In Qian's kernel .config, async scsi scan is disabled so in failure
case SCSI scan type is synchronous.
Below is the stack trace when scsi_scan_host() hangs:
[<0>] __wait_rcu_gp+0x134/0x170
[<0>] synchronize_rcu.part.80+0x53/0x60
[<0>] blk_free_flush_queue+0x12/0x30
[<0>] blk_mq_hw_sysfs_release+0x21/0x70
[<0>] kobject_release+0x46/0x150
[<0>] blk_mq_release+0xb4/0xf0
[<0>] blk_release_queue+0xc4/0x130
[<0>] kobject_release+0x46/0x150
[<0>] scsi_device_dev_release_usercontext+0x194/0x3f0
[<0>] execute_in_process_context+0x22/0xa0
[<0>] device_release+0x2e/0x80
[<0>] kobject_release+0x46/0x150
[<0>] scsi_alloc_sdev+0x2e7/0x310
[<0>] scsi_probe_and_add_lun+0x410/0xbd0
[<0>] __scsi_scan_target+0xf2/0x530
[<0>] scsi_scan_channel.part.7+0x51/0x70
[<0>] scsi_scan_host_selected+0xd4/0x140
[<0>] scsi_scan_host+0x198/0x1c0
This issue hits when lock related debugging is enabled in kernel config.
kernel .config parameters(may be subset of this list) are required to
hit the issue:
CONFIG_PREEMPT_COUNT=y *
CONFIG_UNINLINE_SPIN_UNLOCK=y *
CONFIG_LOCK_STAT=y
CONFIG_DEBUG_RT_MUTEXES=y *
CONFIG_DEBUG_SPINLOCK=y *
CONFIG_DEBUG_MUTEXES=y *
CONFIG_DEBUG_WW_MUTEX_SLOWPATH=y *
CONFIG_DEBUG_RWSEMS=y *
CONFIG_DEBUG_LOCK_ALLOC=y *
CONFIG_LOCKDEP=y *
CONFIG_DEBUG_LOCKDEP=y
CONFIG_TRACE_IRQFLAGS=y *
CONFIG_TRACE_IRQFLAGS_NMI=y
CONFIG_DEBUG_KOBJECT=y CONFIG_PROVE_RCU=y *
CONFIG_PREEMPTIRQ_TRACEPOINTS=y *
When scsi_scan_host() hangs, there are no outstanding IOs with
megaraid_sas driver-firmware stack as SCSI "host_busy" counter and
megaraid_sas driver's internal counter are "0".
Key takeaways:
1. Issue is observed when lock related debugging is enabled so issue
is seen in debug environment.
2. Issue seems to be related to generic shared "host_tagset" code
whenever some kind of kernel debugging is enabled. We do not see an
immediate reason to hide this issue through disabling the
"host_tagset" feature.
John,
Issue may hit on ARM platform too using Qian's .config file with other
adapters (e.g. hisi_sas) as well. So I feel disabling “host_tagset” in
megaraid_sas driver will not help. It requires debugging from the
“Entire Shared host tag feature” perspective as scsi_scan_host()

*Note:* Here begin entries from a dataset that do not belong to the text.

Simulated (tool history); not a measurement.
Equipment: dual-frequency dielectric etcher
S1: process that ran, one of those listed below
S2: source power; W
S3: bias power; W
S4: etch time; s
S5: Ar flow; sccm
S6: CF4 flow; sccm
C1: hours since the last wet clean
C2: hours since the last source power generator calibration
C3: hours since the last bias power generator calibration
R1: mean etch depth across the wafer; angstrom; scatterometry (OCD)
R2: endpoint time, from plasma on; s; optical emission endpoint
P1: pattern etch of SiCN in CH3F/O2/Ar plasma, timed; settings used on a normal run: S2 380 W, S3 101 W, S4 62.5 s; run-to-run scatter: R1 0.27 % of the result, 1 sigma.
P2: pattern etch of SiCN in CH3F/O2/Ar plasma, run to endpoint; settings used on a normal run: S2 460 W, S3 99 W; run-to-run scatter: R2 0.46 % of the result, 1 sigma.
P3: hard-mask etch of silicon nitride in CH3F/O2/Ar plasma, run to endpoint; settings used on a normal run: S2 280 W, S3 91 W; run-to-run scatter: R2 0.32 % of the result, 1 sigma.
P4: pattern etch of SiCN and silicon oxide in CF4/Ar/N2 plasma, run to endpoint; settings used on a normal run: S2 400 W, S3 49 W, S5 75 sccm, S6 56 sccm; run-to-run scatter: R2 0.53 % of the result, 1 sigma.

waittime aggravates when "host_tagset" is enabled. Also, I am doing
parallel debugging and if I find anything useful, I will share.
Qian,
I need full dmesg logs from your setup with
megaraid_sas.host_tagset_enable=1 and
megaraid_sas.host_tagset_enable=0. Please wait for a long time. I just
want to make sure that whatever you observe is the same as mine.